Yet, beneath all the absurdity, a very serious issue is buried. Regional integration, and specifically US fear of it being the wrong kind, is one of the principle forces steering political events across Latin America. Indeed, US fear of regional integration is also at the root of why Far-Right figures such as he have got a sniff of power in Brazil.

The right kind of Latin American integration in the eyes the North Atlantic powers are the Washington Consensus, Neoliberal projects promoted by the Pacific Alliance, or David Rockefeller’s doomed Free Trade Area of the Americas.

The wrong kind are the developmentalist regional projects like Unasur/Mercosur, towards which leaked State Department cables exposed a considerable Northern fear and unease.

With the rollback of the “Pink Tide” (or URSAL as Daciolo calls it…), there are now far more pressing threats to Brazilian sovereignty, threats that, in a functioning media, would be headline news.

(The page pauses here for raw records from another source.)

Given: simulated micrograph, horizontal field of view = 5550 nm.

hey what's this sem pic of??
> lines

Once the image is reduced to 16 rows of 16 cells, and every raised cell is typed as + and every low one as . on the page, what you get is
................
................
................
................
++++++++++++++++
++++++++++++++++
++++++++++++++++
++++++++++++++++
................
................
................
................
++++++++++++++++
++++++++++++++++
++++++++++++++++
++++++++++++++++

Distortion, censorship by omission, the fear and failure of mainstream media to properly address and explain the genuine geopolitical power plays at work across Latin America, leaves the a vacuum for the type of hearsay, nonsense, and conspiracist hysteria peddled by a “WhatsApp group in the form of a Presidential Candidate” like Cabo Daciolo.

An imperial blindspot, not only in corporate media, but going right through to ostensibly left publications is part of the reason that the region is so poorly understood, and why networks and processes currently underway to effectively re-colonise the continent are not easily countered and fought.